Setting up the oscilloscope is as simple as setting up a multimeter. But there is some configs need to be adjusted like time range, voltage range, because what it gives us not only voltage signal but also the behavior graph.
As we all now aware, the high signal indicates rich mixture/low 02 and low signal is lean mixture/high 02. But in reality, what streaming through the O2 contact layer is not clearly rich or lean, it is fluctuating from rich to lean rapidly and normally about 8-10 fluctuations per 10 seconds. It is also hard to tell if it's zirconia or titania, since their signals behave slightly different:
Zirconia signal is cycling just like titania, same basic amplitude and frequency, but their shapes are different:
Zirconia:
Titania
This is the signal recorded at warmed idle:
Note that the amplitude varies between 0-1 V, and the shape is more likely sharp ended, not as clear and digital likeliness as titiania. So we can conclude this one as an old little inefficient zirconia O2 sensor. In 10 seconds there are only 4 cross counts, so the data is not rapid enough for the ECU to decide quicker and more accurate, hence efficiency is loss. Plus the shapes are irrational, harder for ECU to cross-counts.
Warming up at 2500rpm: this is the condition that the engine is not fully warmed up and not completely into closed loop, intermittent O2 reading experienced:
Note that there is a high cross count that reaches nearly 1V that lasted about 2 seconds, this is the fast flow of mixture that helps increase the engine speed to 2500 rpm, then it doesn't take much because the engine stop accelerating. The rest of the pattern seems acceptable but low amplitude suggests that the engine is not fully in closed loop, meanwhile there are about 15 cross counts in 10s.
Reving up several times after warm idle:
While range of amplitude is not much different that what of idling, the cross counts seem to accumulate much faster in 2 seconds. This indicates that the mixture reaches maximum voltage more frequently hence the engine is putting more fuel to burn. The average voltage will also be much higher than what of ilding, as we can see the minimum voltage gradually increases as we keep this up. This behavior is different than keeping the engine @ 2500 rpm because we rapidly accelerate, hence the load is more frequently pressed.

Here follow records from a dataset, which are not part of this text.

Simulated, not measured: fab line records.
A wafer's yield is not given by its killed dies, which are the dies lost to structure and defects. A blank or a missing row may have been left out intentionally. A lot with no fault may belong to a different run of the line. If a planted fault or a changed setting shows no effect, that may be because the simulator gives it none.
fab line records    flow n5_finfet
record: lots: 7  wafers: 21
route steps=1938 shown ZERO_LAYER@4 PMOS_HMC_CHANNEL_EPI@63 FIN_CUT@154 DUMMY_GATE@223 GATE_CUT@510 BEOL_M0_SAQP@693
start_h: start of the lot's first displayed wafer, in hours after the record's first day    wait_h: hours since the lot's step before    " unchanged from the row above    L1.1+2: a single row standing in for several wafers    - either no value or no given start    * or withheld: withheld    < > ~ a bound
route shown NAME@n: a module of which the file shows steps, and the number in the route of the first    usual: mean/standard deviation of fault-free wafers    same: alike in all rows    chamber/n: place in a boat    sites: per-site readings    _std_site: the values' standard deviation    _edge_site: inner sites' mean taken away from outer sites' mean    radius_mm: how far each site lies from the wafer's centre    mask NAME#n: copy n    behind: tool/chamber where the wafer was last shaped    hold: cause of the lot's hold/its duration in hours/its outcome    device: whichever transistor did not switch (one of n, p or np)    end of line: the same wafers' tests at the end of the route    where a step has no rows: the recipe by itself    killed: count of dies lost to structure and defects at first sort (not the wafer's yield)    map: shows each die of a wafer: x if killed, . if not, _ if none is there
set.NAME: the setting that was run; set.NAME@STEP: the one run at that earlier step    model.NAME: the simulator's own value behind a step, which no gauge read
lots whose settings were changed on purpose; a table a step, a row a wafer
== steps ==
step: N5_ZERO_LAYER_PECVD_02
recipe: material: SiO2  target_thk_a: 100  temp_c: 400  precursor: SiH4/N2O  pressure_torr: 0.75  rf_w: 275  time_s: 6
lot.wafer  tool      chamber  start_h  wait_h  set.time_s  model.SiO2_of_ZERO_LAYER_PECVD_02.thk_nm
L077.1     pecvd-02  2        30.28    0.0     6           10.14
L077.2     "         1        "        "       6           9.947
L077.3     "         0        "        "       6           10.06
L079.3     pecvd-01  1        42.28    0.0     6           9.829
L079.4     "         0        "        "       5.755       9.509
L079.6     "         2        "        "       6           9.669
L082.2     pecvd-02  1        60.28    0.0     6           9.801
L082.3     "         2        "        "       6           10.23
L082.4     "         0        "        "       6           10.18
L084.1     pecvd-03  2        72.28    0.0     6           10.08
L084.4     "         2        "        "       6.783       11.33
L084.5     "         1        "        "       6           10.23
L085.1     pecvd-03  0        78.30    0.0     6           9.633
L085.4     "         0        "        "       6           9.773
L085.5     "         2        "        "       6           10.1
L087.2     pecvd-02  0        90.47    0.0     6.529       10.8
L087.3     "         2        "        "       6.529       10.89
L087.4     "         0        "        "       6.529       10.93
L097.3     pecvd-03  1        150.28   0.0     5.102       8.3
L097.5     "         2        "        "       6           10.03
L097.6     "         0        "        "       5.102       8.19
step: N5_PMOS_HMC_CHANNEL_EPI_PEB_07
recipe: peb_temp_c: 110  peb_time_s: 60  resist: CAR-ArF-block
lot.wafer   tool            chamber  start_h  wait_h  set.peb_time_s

Sudden deceleration from 3000rpm
@ 3000rpm, the waves look similar to 2500rpm, except for the higher minimum. The recession gap in between,note that the minimum goes as low as 0V, is the sudden deceleration indicating that the ECU has sensed this and put suddenly less fuel for that moment, then the reading is back to its long moment of recovery. And soon enough the graph will shape like warm idle.
Sensor respond time: should be <100 ms (almost instantly)
This shows that the sensor's respond to sudden load change is still acceptably quick
Overall, this oxygen sensor has still been able to shown at least the basic characteristics of each load condition, although it lacks a lot of accuracy and consistency as data is quite intermittent in general.